Crossposted from the AI Alignment Forum. May contain more technical jargon than usual.

I have written extensively on Newcomb's problem, so I assumed that I must have written up a clear explanation for this at some point. However, this doesn't seem to be the case, so I suppose I'm doing it now. The TLDR is that only one counterfactual is factual and the rest are constructed. Since they're constructed, there's no real requirement for them to have the same past as the factual and, in fact, if we value consistency, then the most natural way to construct them will involve tweaking the past.

The Student and the Exam

I've covered this example in a past post, so feel free to skip to the next section if you know it.

Suppose a student has a test on Friday. They are considering whether to study or go to the beach. Since the universe deterministic, they conclude that the outcome is already fixed and has been fixed since the start of time. Therefore, they figure out that they may as well not bother to study. Is there anything wrong with this reasoning?

My answer is that there are two views we can take of the universe.

Raw Reality: From this perspective, we are only looking at the universe as it is in its raw form; that is the territory component of the map and territory. This means that the outcome is fixed, but that the choice of whether or not to study is fixed as well. Or to be clear, the outcome is fixed in part due to the student's decision being fixed; and not independently of it. From within this view, we can't construct anything other than a Trivial Decision Theory problem as there's only a single choice we can take.

(Update: Eliezer seems to adopt a similar view here).
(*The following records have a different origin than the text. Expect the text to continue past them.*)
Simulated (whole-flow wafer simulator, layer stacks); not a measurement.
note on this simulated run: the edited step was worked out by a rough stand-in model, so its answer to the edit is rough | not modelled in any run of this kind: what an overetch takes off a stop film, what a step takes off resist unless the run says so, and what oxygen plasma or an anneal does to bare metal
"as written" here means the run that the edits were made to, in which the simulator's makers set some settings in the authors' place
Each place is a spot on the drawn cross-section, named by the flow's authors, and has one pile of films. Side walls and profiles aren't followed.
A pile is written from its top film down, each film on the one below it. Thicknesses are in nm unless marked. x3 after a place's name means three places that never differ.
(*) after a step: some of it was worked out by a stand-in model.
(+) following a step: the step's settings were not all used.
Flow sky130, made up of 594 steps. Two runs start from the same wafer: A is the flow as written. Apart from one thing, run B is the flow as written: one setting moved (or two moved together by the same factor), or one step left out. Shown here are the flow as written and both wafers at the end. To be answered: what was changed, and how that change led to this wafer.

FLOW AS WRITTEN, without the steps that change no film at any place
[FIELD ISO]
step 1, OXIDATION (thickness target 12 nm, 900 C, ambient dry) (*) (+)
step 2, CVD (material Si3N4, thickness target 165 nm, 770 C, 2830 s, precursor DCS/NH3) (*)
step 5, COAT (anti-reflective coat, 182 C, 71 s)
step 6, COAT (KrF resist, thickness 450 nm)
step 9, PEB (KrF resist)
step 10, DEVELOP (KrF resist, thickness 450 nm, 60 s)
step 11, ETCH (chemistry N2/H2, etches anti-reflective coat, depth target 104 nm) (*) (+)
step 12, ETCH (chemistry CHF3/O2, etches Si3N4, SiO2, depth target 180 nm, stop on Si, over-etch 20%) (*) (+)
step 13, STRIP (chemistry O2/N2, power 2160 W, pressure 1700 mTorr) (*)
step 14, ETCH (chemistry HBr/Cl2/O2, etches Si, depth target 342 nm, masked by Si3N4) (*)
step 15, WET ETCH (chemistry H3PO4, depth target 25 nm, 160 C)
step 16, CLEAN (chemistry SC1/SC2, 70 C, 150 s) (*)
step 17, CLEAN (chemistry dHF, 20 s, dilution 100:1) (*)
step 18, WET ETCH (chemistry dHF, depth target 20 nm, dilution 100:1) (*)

Augmented Reality: This perspective is created by constructing counterfactuals. It is only from within this perspective that we can talk about the student having a choice. The fact that the student necessarily obtains a particular outcome places no limitation on the counterfactuals - which are by definition not factual and were expressly created for the purpose of considering the universe travelling down a different path.

Newcomb's Problem

One of the most confusing aspects of Newcomb's Problem, is that the one-boxing solution seems to depend on backwards causation. It seems to rely on the reasoning that if I made a different choice, this would cause Omega to make a different prediction. I'll assume determinism as if we have a free will independent of determinism, Omega wouldn't be able to be a perfect predictor. (Similarly, quantum physics doesn't make much of a difference as it simply changes the universe from deterministic to probabilistically deterministic).

I've argued that backwards causation isn't necessarily absurd, but nonetheless, I still want to demonstrate that 1-boxing doesn't require backwards causation so that we can completely avoid this controversy. Further, it is possible to undermine the concept of causality itself, but I'll ignore this, as if you do this, then there won't be any problem for me to solve.

We'll do this by making a similar move to the one we made in The Student and The Exam. However, instead of suggesting that counterfactuals can have different futures from the factual, we'll suggest that they can have different pasts.

The first point I'll note that the mere fact of something being a particular way in the factual doesn't mean that it has to be that way in the counterfactual. If we didn't make any changes, then it wouldn't actually be a counterfactual, but beyond this there'd be no point.

So we're allowed to make changes, but why are we specifically allowed to edit the past? Well, when we edit the decision an agent makes, only projecting that decision forwards in time results in an inconsistent counterfactual. For example: the agent is the kind of agent that will go left, up until the moment of the decision when they magically decide to go right instead. Editing the past to make a counterfactual consistent, is an entirely natural thing to do. After all, we might very well doubt the value in considering a counterfactual that isn't even consistent with our laws of physics! The vague intuition behind counterfactuals is for them to be something that "could have happened" - I suspect that I'm not alone in wanting to protest that an inconsistent counterfactual couldn't have happened!

I'll acknowledge that the previous two arguments contain involve gesturing at an unclear notion of what counterfactual are. This is inevitable as I don't yet have a complete theory of counterfactuals and even if I did, including it would greatly complicate this post. Nonetheless, I think they should be sufficient to persuade most people that constructing counterfactuals with different pasts is completely reasonable.

Nonetheless, some people may wonder why the process I've described doesn't involve backwards causation. After all, it involved editing a decision and then backpropagating. The key point is that this backwards propagation occurs during the process for constructing the counterfactual and that it is not necessarily a fact about the internal structure of the counterfactual.

That is, within the actual counterfactual causality operates normally. If you are using an entropic arrow for determining the direction of time, it will in most cases be pointing the same way in both the counterfactual and the factual. If you think of causality as the existence of laws which order the universe temporally (the mere fact of X being the case forcing some Y to also be the case later in time), then the counterfactual will also have these laws. Our model of the counterfactual is just like our model of the factual with a few tweaks!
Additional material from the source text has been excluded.